Player Builds
Toolbox is already capable of generating C# projects for use in development, and this is already in use for Socially Distant. But....you don't want to ship the editor build of your game!
Challenge: I'm strict about assets
We can't ship source assets. That is, if I bring in ritchie.png as a texture, I don't want the game decoding the PNG file when I publish. Assets should be stored in engine-native formats so we can just deserialize and go. We're not an engine unless we can't go vroom vroom.
Challenge: Scriptable builds
I want to be able to script parts of the player build. To be able to package the game with or without Steam support, to be able to control preprocessor defines, run validations, whatever I happen to need to do. Ideally, in C#, with access to engine APIs.
Challenge: Demo Players
While I don't want to ship source assets alongside a published build of a game, there are times where I just want to boot the game under a debugger without having to use the editor. Maybe I want to play the game as a player would experience it, just with the added convenience of being able to also edit or debug things. I'd personally use this when writing or recording devlogs.

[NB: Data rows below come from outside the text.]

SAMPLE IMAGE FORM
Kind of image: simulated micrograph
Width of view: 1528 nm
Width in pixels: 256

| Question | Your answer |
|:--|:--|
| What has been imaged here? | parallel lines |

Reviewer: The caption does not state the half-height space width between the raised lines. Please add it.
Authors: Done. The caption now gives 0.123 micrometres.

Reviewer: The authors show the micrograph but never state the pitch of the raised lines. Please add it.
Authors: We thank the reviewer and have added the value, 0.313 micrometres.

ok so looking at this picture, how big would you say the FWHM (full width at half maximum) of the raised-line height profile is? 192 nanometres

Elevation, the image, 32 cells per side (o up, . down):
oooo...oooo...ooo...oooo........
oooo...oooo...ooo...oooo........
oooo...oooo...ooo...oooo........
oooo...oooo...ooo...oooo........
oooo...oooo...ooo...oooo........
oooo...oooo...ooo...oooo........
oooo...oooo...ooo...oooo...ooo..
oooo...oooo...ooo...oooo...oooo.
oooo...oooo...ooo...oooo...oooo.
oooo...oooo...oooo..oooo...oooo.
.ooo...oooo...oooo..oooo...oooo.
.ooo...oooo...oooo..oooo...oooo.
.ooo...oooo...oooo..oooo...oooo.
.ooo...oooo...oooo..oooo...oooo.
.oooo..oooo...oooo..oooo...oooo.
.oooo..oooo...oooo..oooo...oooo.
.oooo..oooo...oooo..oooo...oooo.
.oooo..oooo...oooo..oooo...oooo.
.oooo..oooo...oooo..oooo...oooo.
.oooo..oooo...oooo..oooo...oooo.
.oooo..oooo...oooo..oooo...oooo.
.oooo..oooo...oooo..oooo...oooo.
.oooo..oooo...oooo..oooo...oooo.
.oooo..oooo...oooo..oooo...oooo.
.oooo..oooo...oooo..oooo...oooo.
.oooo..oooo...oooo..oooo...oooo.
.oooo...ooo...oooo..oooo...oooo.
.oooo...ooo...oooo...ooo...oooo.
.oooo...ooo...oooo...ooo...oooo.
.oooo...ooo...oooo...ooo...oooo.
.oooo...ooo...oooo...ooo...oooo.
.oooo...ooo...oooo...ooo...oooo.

A demo player could be achieved by doing the usual editor codegen for compiling a game, compiling the resulting project, and launching the editor in demo mode. It already knows how to bootstrap the game, since it needs to do so during editing anyway. This could be integrated into IDEs by launching demo mode via CLI arguments, via the IDE's debug configurations.
Another use case would be for creating sample projects with Toolbox. A.K.A, actual demos of the engine. If you just want to see the thing work, you clone the repo and tell Toolbox to run it. Just like dotnet run.
What needs to happen?
- User instructs Toolbox to publish a project.
- By command-line (CI/CD would do this)
- By GUI (humans do this)
- The user is asked "where do you want the project to be published?"
- If no existing publish settings are configured for the project, the user has to set them. Either by CLI arguments or by GUI.
- The game is compiled to a temporary directory. This is compile pass 1.
- The pass 1 build is used to import and process the game's source assets. They are then indexed inside and written to package files.
- Once we know where the boot scene was imaged into, we generate a player project that loads the package file and loads the scene.
- The game's source code should then be compiled as part of this player build, as a .NET
publishtask. This is compile pass 2. - The compiled game can now optionally launch.
What could go wrong?
We should try to catch potential "shit we're gonna crash" issues inside assets. If it can't be imported into the editor successfully then it shouldn't go in the build and the build should be considered bad.
If the code can't compile without editor APIs, then this is a problem the maintainer must fix. We should set a preprocessor define when building projects for the editor.
Some libraries included in the project are only there for editing, and should be able to be stripped. That'll also cause compilation issues in poorly-maintained projects.
We need to be able to handle not having a boot scene. That's an error condition, though.